The time limit to deliver a decision by an administrative organ is three months but it can be extended. There are no sanctions against administrative organs delivering decisions in delay. There are no time limits set by law for judicial procedures in environmental matters, both for the court and for the parties. The courts are not bound to decide by a time limit. The Maltese courts at times take long to decide a case: sometimes five, ten and even twenty years. There is no trend on what the typical duration of an environmental court case in different types of procedures is and there is no indication when the decision will be made. There is no deadline set for the court to deliver its judgment. There are no sanctions against courts delivering decisions in delay.
The public usually challenges decisions at the public consultation phase but may also challenge when the decision is made. There have not been many court cases only protests. There is no information on access to justice in environmental matters provided to the public in a structured and accessible manner in Malta. An arbitration system exists but this does not apply to access to justice on environmental matters, only for civil law disputes. Under the Environment and Development Planning Act an out of court settlement exists but this applies only to criminal proceedings against people accused of infringing environmental laws. The situation does not apply to access to justice matters. Rather than mediation as such, which may occur, MEPA and the applicants and the objectors may hold informal meetings.
It is a constitutional right that no discrimination on the basis on race or nationality can be made. Use of different languages is allowed in court procedures and is such cases an interpreter is provided if need be. The right to a fair hearing guarantees that translation is provided and paid by the government in court procedures if need be.
The EIA Regulations LN 114/2006 provide for transboundary consultations. Where the Minister responsible for Environment is aware that a project in Malta is likely to have significant effects on the environment in another State, or where a State likely to be significantly affected so requests, the Minister shall send to the affected State as soon as possible and no later than when the Maltese public is informed, the following information:
(a) a description of the project, together with any available information on its possible transboundary impacts
(b) relevant information regarding the environmental impact assessment procedure
(c) information on the nature of the decisions which may be taken and shall give the affected State a reasonable time in which to indicate whether it wishes to participate in the environmental impact assessment procedure.

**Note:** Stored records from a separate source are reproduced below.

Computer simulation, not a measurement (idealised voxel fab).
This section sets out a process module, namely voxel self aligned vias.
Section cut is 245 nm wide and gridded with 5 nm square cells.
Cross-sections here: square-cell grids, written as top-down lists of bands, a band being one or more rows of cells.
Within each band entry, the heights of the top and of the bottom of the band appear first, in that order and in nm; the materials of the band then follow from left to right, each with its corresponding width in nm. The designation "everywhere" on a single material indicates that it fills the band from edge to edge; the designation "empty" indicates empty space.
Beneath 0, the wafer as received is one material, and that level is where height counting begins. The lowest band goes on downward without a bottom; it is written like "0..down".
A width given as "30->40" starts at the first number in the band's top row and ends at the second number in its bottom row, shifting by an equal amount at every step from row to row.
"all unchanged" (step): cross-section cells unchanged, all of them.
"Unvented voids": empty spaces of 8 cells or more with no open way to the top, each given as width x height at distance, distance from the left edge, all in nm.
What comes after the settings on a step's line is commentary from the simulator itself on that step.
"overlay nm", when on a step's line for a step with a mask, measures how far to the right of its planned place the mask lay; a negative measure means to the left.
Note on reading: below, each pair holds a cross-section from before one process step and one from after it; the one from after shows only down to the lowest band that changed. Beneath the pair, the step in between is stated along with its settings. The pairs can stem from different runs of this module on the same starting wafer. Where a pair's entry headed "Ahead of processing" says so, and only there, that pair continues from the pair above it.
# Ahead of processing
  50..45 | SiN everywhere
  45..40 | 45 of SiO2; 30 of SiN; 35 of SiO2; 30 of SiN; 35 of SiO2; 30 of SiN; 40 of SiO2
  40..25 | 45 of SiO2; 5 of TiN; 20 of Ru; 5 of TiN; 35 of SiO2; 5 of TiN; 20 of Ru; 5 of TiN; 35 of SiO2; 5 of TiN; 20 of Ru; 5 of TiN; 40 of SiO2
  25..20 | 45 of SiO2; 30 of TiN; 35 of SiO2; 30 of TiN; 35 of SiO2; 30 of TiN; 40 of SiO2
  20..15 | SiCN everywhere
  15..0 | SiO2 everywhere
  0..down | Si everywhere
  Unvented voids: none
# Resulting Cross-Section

If the affected State which receives information indicates to the Minister that it intends to participate in the environmental impact assessment procedure, the Minister shall send information gathered regarding the proposed development to the affected State. The affected State shall enter into consultations with the Minister concerning, inter alia,
(a) The potential transboundary effects of the project and the measures envisaged to reduce or eliminate such effects
(b) The parties shall agree on a reasonable timeframe for the duration of the consultation period.
(c) The affected State may arrange for the information to be made available, within a reasonable time, to its authorities and the public in its territory, within the timeframe established by agreement between the Parties,
(d) the affected State shall forward its opinion to the Minister who shall forward it to MEPA
The transmission of information concerning potential transboundary impacts, and the receipt of information by the affected State, shall be subject to Maltese law. The Minister shall provide to the affected State the final decision on the proposed project along with the reasons and considerations including information about the public participation process on which it was based and any conditions attached thereto. There shall also be a description, where necessary, of the main measures to avoid, reduce and, if possible, offset the major adverse effects. The Minister shall immediately inform the affected State and enter into consultations on the necessary measures that may be undertaken to reduce or eliminate significant adverse transboundary impact. MEPA shall furnish the Minister with all such documentation and information as he may request. LN 126/2008 Regulations on Remedying Environmental Damages also contains provisions concerning transboundary environmental damages where the environmental damage affects or is likely to affect other EU Member States. If environmental damage has occurred, Malta would need to provide sufficient information to the potentially affected EU Member States. The notion of public concerned in a transboundary context is the same as for nationals, any person whether legal or natural and environmental NGOs. There is no specific list of cases where individuals or NGOs could choose between courts of different countries. The choice would depend on the outcome of the courts taking cognizance of the case.